I know that when finding homomorphisms between groups, for a cyclic group to any other group, then the homomorphism is completely determined by where you send the generator. However, I have two questions regarding homomorphisms between non-abelian groups and abelian groups.
For instance, I know that for a homomorphism between $S_3$ and $C_4$ (cyclic group of order 4), you map the commutator subgroup, $A_3$ to the unit element of $C_4$. However, what do you do with the even permutations, and why must you map the commutator subgroup to the unit element of $C_4$?

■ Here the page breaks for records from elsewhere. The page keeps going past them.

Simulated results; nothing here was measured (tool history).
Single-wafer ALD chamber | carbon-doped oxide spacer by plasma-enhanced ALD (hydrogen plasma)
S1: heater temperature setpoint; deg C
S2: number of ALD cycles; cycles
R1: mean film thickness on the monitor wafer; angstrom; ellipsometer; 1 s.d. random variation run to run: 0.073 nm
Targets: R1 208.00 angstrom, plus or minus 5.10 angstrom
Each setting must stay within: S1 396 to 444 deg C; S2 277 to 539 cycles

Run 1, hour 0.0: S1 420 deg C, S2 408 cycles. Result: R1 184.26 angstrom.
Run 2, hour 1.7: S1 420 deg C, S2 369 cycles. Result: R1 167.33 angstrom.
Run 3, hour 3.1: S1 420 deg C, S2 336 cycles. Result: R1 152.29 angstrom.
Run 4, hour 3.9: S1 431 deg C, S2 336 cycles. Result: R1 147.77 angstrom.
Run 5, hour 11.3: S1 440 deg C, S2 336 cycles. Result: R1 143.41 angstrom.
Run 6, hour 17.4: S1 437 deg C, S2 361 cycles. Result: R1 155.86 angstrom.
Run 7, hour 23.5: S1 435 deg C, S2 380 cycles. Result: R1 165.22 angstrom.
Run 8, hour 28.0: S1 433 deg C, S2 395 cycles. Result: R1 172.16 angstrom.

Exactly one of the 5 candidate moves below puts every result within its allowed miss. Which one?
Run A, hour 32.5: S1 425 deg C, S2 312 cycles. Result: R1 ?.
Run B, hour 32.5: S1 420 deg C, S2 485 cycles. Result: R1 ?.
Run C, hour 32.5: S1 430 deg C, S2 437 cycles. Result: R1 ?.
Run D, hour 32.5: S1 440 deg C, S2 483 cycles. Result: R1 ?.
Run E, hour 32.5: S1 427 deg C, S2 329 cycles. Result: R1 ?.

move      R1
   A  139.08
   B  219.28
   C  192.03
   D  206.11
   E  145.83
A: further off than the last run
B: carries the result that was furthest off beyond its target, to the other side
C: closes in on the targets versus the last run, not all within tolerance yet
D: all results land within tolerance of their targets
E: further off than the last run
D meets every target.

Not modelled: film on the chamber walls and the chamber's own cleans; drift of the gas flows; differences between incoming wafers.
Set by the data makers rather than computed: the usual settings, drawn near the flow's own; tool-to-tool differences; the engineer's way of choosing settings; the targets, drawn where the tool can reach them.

Also, how should I approach finding the homomorphisms between $C_2 \times C_2$ (direct product of two cyclic groups of order 2) and $S_3$?
Best Answer
$C_2$ is isomorphic to a subgroup of $S_3$ so that should help with the second question. As to the first, the commutator is generated by products of the form $xyx^{-1}y^{-1}$ so any homomorphism into an abelian group would allow these elements to commute, and this cancel. That is $$\phi(xyx^{-1}y^{-1})=\phi(x)\phi(y)\phi(x^{-1})\phi(y^{-1})=\phi(x)\phi(x^{-1})\phi(y)\phi(y^{-1})=1$$ so the generators of the commutator are in the kernel, so the commutator subgroup is too.